How to Create Bounding Polygon Annotation Tool

If you need to create client side configuration to determine the location of objects, for example for your model training, then this post is for you. In this blog I will show you how you can create a user draw polygon shaped bounding box annotation in images or videos using React and Konva.

Introduction

The idea is, in many computer vision projects we need to have information about the coordinates of the object.

In this blog I am going to create a minimal react application to draw polygon bounding annotation area to configure the coordinates of the object in the image.

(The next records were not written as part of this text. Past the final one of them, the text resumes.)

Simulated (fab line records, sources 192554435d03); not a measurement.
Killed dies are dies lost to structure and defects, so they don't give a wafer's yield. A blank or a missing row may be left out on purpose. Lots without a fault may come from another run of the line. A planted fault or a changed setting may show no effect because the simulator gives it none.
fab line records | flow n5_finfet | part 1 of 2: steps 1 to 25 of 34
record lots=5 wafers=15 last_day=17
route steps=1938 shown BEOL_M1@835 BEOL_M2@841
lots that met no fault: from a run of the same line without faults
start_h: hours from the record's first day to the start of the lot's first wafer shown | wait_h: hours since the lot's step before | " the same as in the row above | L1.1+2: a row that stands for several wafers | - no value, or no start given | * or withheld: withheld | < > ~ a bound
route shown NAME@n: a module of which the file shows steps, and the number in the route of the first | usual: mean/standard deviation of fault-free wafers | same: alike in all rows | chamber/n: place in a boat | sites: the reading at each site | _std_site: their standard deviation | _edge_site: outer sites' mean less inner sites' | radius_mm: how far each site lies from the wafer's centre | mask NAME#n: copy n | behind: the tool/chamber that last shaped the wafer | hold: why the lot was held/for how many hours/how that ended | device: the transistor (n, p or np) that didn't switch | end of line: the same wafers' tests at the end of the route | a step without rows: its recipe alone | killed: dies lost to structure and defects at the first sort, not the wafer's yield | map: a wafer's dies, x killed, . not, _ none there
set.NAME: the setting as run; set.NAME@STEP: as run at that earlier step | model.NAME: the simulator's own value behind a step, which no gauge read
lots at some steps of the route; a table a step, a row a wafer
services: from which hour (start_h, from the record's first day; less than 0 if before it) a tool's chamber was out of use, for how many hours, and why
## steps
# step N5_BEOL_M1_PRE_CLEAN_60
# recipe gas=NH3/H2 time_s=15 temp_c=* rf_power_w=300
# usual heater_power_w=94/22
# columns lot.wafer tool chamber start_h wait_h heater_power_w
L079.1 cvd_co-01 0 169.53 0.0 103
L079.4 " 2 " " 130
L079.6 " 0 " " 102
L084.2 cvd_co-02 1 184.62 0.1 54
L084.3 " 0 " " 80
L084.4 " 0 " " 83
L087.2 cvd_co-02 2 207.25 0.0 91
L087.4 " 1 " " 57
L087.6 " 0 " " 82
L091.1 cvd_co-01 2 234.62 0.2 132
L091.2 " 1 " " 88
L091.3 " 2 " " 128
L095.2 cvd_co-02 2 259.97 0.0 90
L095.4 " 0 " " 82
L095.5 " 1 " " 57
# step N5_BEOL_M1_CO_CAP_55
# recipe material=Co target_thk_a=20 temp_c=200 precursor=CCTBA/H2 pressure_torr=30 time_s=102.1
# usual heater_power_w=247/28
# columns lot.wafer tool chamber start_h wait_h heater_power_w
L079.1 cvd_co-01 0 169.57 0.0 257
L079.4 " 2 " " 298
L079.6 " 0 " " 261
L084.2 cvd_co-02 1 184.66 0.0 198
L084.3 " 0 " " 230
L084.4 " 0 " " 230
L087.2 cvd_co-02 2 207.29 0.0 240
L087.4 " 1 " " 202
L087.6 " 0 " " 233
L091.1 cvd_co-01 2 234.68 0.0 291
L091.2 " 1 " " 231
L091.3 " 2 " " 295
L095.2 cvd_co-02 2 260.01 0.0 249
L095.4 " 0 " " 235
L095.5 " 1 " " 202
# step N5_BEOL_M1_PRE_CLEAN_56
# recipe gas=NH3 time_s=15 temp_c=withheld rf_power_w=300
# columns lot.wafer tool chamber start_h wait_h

First of all, to perform drawing on images we need canvas object, for this I used Konva.js. It is an open source library for HTML5 Canvas 2d context. If you don't know what canvas is... it is an HTML5 element and it is a place to draw graphics, animation, photo manipulation, video processing etc. Doing complex tasks on canvas requires lots of consideration, but thanks to Konva.js it is more easy. Konva.Stage is the container for the layers. Konva.Layer is the canvas element. Layers can contain shapes, groups of shapes, or groups of other groups. The stage, layers, groups, and shapes are all virtual nodes, similar to DOM nodes in an HTML page. Konva gives draggable properties to shapes and groups. It also gives the ability to resize and rotate functionality to nodes with Transformer.

Final Code

Bounding Polygon Annotation On An Imaginary Landscape

GIF of react konva polygon annotation tool — Bounding Polygon Annotation On An Imaginary Landscape

You can find source code of the sample react application from here. See live demo from here

Installations

npx create-react-app konva-draggable-polygon

npm install react-konva

The `PoylgonAnnotation` Component

We will write a polygon component consisting of Circle and Line. While circles are vertices of polygon shape, line is the element that unites these vertices. We say that if the first vertex and the last vertex are the same, a closed shape, that is, a polygon, is created at the end.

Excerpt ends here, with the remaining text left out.